When I started this blog, I registered for Google AdWords. I wasn't expecting to make any money out of it but figured it would do no harm. That is, I felt comfortable allowing Google advertisements since I understood they would be targetted to match the content of my blog.
And so, to date, it has proved.
When I post about my investment antics or muse on economics, then adverts for stock brokers appear. When I comment on WebSphere then adverts for WebSphere training appear. It's really quite uncanny.
A particular advert caught my attention today: it mentioned Siebel. It took me a while to remember that I had commented briefly on Oracle's acquisition. As I say, it's most impressive. However, the act of thinking about Siebel (and my inability to figure out how Google seemingly knew so much about one of my recent engagements!) reminded me that I never answered the question of "what is it that I actually do?"
My job title is Senior IT Specialist. However, that simply means that I have reached a particular level in the IBM IT Specialist Profession (and have gained the right to become a chartered member of the British Computer Society and a Member of the Institute of Electrical Engineers). It does not, you will note, explain what I do.
To explain that, we need to dig a little deeper.
I work for an organisation known as IBM Software Services for WebSphere.
It is our job to help WebSphere customers be successful. Now that could mean a lot of things - and it does.
Within this broad remit, I work in the Process Integration space. That means I worry about how to help customers model their business processes, how to monitor them and how to optimise them. That is: a typical engagement may involve sitting down with somebody in a client's line of business (i.e. not necessarily in the IT department) and figure out what, exactly, it is that they do. The idea is to understand how an organisation performs a particular behaviour. Once we have done this, we can model it, automate it where it makes sense and then seek to optimise it.
What would an example of this be?
I recently did some work for an auto manufacturer who, like most, builds long-term relationships with customers through finance deals. A customer will perhaps pay a deposit, a regular monthly payment and then perhaps a sum to own the car (or simply hand it back). A tricky question for auto companies is that some of these customers will turn out to be fantastic (they pay on time, in full, bought lots of optional extras) and some of them will be terrible (missed payments, abandoned vehicles, ...) and there will be some in the middle.
How do we encourage the good customers to stay loyal (e.g. by inviting them to evening drinks and other special events as their renewal date approaches) whilst avoiding continuing a relationship with the degenerates? Furthermore, how can we automate this and how do we deal with the "middling" customers who may have a special case. The solution lies in a mixture of business and technical considerations.

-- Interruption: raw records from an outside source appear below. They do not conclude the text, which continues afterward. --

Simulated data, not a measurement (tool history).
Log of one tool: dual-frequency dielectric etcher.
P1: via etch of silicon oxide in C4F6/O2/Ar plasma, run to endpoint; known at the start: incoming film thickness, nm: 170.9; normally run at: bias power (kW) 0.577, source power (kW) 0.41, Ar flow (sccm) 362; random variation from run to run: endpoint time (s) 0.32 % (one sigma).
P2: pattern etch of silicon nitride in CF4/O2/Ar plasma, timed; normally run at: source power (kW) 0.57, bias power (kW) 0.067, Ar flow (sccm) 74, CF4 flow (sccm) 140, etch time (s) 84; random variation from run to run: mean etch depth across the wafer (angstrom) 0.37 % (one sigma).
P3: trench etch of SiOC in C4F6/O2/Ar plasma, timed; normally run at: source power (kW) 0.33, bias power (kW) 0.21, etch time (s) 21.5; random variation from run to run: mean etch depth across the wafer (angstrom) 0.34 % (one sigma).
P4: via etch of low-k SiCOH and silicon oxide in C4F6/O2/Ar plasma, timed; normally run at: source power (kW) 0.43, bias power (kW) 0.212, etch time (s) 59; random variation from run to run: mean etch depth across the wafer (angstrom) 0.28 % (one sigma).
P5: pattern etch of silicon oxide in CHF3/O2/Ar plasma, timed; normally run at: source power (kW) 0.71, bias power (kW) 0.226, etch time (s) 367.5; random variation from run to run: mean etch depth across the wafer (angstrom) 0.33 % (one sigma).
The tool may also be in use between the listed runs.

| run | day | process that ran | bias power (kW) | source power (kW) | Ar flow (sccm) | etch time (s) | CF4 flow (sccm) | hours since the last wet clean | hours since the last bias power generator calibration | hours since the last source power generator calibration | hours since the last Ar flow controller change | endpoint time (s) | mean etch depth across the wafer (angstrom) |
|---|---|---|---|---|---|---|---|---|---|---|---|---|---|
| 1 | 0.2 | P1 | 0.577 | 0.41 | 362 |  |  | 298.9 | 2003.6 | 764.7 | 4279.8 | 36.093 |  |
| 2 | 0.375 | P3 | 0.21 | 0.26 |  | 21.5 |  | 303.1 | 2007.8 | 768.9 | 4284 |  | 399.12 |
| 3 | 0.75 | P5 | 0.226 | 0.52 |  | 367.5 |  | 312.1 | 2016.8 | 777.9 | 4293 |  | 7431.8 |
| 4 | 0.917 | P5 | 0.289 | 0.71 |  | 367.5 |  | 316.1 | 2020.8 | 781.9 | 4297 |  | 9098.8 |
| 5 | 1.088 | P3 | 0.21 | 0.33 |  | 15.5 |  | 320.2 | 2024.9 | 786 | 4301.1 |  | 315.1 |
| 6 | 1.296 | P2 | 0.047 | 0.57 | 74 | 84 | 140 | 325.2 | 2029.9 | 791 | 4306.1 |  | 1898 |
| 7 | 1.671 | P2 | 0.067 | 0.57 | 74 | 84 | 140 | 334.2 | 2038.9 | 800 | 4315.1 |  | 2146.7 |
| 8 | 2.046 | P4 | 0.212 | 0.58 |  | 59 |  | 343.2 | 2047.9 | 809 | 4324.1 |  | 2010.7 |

My role is to walk clients through the business questions right down into the deep technical implementation details. These details can include installing our software, architecting solutions, developing solutions and debugging them (my background is mathematics, computer science and I started my career in the IBM Hursley Lab so the deep techy is always trying to jump out of its box ;-) )
It is in this intersection of business savvy and technological expertise that I am able to add value and it makes for some fascinating engagements.